The Chattogram Customs Bond Commissionerate halted the licence of Halda Enterprise and locked its business identification number in 2013 on charges of bond facility manipulation.
According to the bond commissionerate, Halda Enterprise — a garment accessories importer — illegally moved elsewhere the imported raw materials that had been brought under the bond facilities and meant for bonded warehouse storing. The importer thus evaded paying Tk1.92 crore in customs duty.
Subsequently, the business entity filed a writ with the High Court challenging the tax claim. The writ is still pending in court even though eight years have passed, with the realisation of around Tk2 crore revenue caught in a legal quagmire.
Halda is just one example among many, since more than Tk4,792.14 crore is stuck in 9,283 cases filed by the Chattogram Customs House, Chattogram Customs, Excise & VAT Commissionerate and Chattogram Customs Bond Commissionerate.
The cases are awaiting disposal with the revenue officers, appellate tribunal, High Court and Appellate Division. Trials in some of the cases have been ongoing for 15 to 25 years, while new customs disputes are added to the total number of lawsuits every year.
Top revenue officials have said businesses that resort to tax fraud often go to courts to delay the payments. The attitude results in long legal battles, with the cases mounting every year.
M Fakhrul Alam, chairman of Chattogram Customs House, said the national revenue board has proposed that the attorney general's office establish separate courts to settle customs disputes promptly.

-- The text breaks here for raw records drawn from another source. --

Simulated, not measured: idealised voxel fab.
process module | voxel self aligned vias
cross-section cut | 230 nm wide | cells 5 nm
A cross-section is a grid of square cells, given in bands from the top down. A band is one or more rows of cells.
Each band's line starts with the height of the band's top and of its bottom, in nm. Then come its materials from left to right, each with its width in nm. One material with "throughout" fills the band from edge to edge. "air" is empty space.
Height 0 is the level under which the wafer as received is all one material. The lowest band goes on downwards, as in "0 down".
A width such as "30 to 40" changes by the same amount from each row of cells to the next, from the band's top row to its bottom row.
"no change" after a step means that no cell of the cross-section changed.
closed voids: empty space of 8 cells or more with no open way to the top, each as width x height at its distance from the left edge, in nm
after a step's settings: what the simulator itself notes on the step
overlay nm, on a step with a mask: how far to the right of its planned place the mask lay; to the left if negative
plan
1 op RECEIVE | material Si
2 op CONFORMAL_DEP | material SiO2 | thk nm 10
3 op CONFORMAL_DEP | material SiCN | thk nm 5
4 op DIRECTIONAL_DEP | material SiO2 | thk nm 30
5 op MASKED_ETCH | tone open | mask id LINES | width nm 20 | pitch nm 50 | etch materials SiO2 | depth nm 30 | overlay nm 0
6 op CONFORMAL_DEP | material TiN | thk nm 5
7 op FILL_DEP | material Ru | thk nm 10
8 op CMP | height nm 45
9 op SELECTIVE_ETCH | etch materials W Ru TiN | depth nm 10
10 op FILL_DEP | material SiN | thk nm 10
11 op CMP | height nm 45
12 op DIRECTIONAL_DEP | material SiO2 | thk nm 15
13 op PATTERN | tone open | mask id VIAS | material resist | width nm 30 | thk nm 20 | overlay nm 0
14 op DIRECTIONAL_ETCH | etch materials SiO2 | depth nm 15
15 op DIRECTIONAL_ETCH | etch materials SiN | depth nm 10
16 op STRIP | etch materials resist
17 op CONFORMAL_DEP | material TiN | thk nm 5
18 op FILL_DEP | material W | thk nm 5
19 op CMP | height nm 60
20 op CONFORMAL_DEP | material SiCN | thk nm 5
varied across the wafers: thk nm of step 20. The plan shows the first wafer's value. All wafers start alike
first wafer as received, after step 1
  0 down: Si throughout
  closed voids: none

"If the proposal gets the go-ahead, we will be able to cut into the case backlogs. The customs dedicated courts will be holding the hearings of multiple cases at a time," Fakhrul Alam said.
Mahbubul Alam, president of the Chattogram Chamber of Commerce and Industry, said businessmen also suffer due to the prolonged legal battles over customs disputes.
He said since the cases are not settled, businessmen have their money for advance tax getting stuck.
"Therefore, the cases should be disposed of promptly. This will benefit both the government and the business community," he commented.
Prof Md Salim Uddin, Chattogram University accounting teacher and also Islami Bank executive committee chairman, said:
"Many companies have their imported items released with bank guarantees. Earlier, there were irregularities in such cases as some businessmen showed the guarantees as fixed deposit receipts that would add interest if they could delay the customs payments."
The university teacher said prolonged legal battles over customs dues mostly benefit the businesses.
Akbar Hossain, commissioner of Chattogram Customs Excise and VAT Commissionerate, said a businessman can go up to the Appellate Division if he is not convinced by the decision of the VAT Commissionerate. And trials at the Vat Appellate Tribunal, then the High Court and ultimately at the Appellate Division prolong the disposal of cases.
Latifur Rahman Azim, first vice-president of the Bangladesh Garments Accessories & Packaging Manufacturers & Exporters Association, said the Chattogram bond commissionerate does not have an alternative dispute resolution (ADR) arrangement, though other customs offices have such ADR facilities.
"As a result, a businessman has no other option but to go to court if he is not convinced by the bond commissionerate customs claims," he added.
Contacted by The Business Standard, Halda Enterprise Managing Director Md Sarowar Alamgir said that the company is awaiting the HC verdict on the dispute.